Hi folks,
I was playing around with llama-cpp yesterday. I thought I'd
share instructions for building and running with AMD GPU
acceleration on Debian Testing and Unstable (or Ubuntu 23.10). I
believe this should work on most discrete AMD GPUs with sufficient
VRAM released between 2017 and 2022, specifically Vega, RDNA 1,
RDNA 2, CDNA 1 and CDNA 2 GPUs:
apt -y update
apt -y upgrade
apt -y install git wget hipcc libhipblas-dev librocblas-dev cmake build-essential
wget https://huggingface.co/TheBloke/dolphin-2.2.1-mistral-7B-GGUF/resolve/main/dolphin-2.2.1-mistral-7b.Q5_K_M.gguf?download=true -O dolphin-2.2.1-mistral-7b.Q5_K_M.gguf
git clone https://github.com/ggerganov/llama.cpp.git
cd llama.cpp
git checkout b2110
CC=clang-15 CXX=clang++-15 cmake -H. -Bbuild -DLLAMA_HIPBLAS=ON -DAMDGPU_TARGETS="gfx803;gfx900;gfx906;gfx908;gfx90a;gfx1010;gfx1030"

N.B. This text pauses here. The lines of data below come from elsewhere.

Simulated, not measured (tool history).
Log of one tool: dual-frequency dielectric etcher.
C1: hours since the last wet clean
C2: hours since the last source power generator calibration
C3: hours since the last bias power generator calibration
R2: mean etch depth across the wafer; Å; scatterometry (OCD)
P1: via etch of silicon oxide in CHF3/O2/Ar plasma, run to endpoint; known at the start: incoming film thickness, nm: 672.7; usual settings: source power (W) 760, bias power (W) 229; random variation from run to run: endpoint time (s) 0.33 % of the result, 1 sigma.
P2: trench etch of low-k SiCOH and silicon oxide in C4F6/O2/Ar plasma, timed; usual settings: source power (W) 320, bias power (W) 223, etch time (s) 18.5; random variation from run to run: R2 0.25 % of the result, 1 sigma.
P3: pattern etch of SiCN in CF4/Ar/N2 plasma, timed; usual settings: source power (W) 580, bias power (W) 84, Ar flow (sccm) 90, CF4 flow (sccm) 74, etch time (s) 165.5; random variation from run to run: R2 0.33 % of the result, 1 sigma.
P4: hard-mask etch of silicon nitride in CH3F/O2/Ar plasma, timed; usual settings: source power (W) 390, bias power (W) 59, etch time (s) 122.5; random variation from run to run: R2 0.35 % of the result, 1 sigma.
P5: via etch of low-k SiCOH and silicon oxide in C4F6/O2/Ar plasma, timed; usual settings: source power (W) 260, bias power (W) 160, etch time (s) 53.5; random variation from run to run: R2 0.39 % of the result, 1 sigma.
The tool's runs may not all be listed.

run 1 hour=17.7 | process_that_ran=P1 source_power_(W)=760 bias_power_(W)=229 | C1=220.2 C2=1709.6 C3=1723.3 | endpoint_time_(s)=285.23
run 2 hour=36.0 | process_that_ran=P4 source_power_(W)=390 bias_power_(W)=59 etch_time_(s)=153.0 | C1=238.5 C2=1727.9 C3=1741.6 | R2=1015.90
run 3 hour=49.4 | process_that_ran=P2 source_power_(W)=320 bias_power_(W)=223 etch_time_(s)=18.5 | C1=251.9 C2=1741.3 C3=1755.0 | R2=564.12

-DCMAKE_BUILD_TYPE=Release
make -j16 -C build
build/bin/main -ngl 32 --color -c 2048 --temp 0.7 --repeat_penalty 1.1 -n -1 -m ../dolphin-2.2.1-mistral-7b.Q5_K_M.gguf --prompt "Once upon a time"
I'm not familiar enough with llama-cpp to file an RFS yet. Still,
I thought this was interesting and wanted to share.
Sincerely,
Cory Bloor